Unforgettable Wine

I love when my friends want to share a special bottle of wine with me…who wouldn’t? A couple of weeks ago  one of my best friends told me he had a bottle of 1970 Mouton Rothschild in his cellar that needed to be opened. I never bothered to ask why it “needed” to be opened but I’ll get to that.

I don’t get the opportunity to drink historic wine like this every day so when he told me he was going to pop the cork I headed over his house. Any 40 year old wine has a history associated with it and 1970 Mouton probably has more than your average wine.

Mouton Rothschild is, of course, one of the five first growths of Bordeaux. When this wine was produced, however, it was still legally classified as a second growth. In 1973 Mouton Rothschild was elevated to first growth status after decades of intense lobbying by Baron Philippe de Rothschild.

Baron Philippe de Rothschild was a brilliant marketer of his wines. He came up with the idea of having each years label designed by a famous artist. The 1970 label was designed by Marc Chagall.

Mostly forgotten was the fact that the 1970 Mouton Rothschild took second place in the historic 1976 Judgement of Paris Competition. Everyone just remembers that the 1973 Stag’s Leap Wine Cellars Cabernet narrowly defeated the 1970 Mouton.

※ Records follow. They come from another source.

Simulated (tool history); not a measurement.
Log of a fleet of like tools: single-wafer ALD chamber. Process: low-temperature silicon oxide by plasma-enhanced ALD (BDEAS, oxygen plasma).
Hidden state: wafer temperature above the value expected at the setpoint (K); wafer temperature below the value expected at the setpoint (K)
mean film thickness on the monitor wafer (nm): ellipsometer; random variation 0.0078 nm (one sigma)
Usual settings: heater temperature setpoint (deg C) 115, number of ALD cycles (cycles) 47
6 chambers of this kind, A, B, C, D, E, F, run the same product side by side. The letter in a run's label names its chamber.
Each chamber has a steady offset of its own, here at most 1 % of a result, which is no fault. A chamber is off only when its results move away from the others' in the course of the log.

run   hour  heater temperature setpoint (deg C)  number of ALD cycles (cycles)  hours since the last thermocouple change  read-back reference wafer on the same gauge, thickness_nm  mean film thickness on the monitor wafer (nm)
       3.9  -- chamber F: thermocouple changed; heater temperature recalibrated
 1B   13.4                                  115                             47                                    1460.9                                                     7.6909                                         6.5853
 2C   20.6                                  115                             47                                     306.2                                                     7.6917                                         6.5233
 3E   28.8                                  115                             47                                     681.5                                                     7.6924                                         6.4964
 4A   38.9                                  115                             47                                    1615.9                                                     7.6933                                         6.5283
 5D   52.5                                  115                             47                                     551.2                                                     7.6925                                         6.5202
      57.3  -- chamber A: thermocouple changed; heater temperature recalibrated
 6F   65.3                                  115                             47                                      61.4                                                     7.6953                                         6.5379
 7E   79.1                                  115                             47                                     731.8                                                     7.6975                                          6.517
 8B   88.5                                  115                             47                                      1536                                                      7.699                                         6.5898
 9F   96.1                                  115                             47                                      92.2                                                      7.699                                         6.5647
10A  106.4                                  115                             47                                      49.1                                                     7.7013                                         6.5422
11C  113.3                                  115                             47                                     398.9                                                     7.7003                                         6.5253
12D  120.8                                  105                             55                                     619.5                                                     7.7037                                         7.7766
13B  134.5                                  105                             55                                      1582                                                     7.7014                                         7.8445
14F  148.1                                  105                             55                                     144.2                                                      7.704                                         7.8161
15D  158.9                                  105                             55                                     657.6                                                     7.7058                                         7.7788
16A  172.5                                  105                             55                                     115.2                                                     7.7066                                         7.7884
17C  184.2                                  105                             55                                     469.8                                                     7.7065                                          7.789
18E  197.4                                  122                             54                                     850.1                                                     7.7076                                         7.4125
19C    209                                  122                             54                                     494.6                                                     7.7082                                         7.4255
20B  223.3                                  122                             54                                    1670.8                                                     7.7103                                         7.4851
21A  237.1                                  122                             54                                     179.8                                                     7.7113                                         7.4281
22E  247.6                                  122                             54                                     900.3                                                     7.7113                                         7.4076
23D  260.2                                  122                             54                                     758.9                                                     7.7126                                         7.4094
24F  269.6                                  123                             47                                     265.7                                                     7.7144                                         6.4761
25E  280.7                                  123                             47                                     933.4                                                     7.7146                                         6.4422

I could go on and on about the history of Mouton, but why did this bottle “need” to be opened? When I arrived at my friends house the answer was obvious. The fill level in the bottle was lower than I had ever seen in a corked bottle of wine. While it is normal for the amount of space between the top of the wine and the bottom of the cork to increase over time, the level for this bottle was half way down the shoulder of the bottle. I was sure the wine was dead and gone but I figured I might be able to find some redeeming quality in the wine. Boy was I wrong!

The cork was intact and still tight. After carefully decanting the wine we were both blown away by the intoxicating aromatics. Cedar, leather, dried cranberry and scents I have a hard time describing soared from the glass. The wine still had pretty firm tannins and a finish that seemed to last for minutes.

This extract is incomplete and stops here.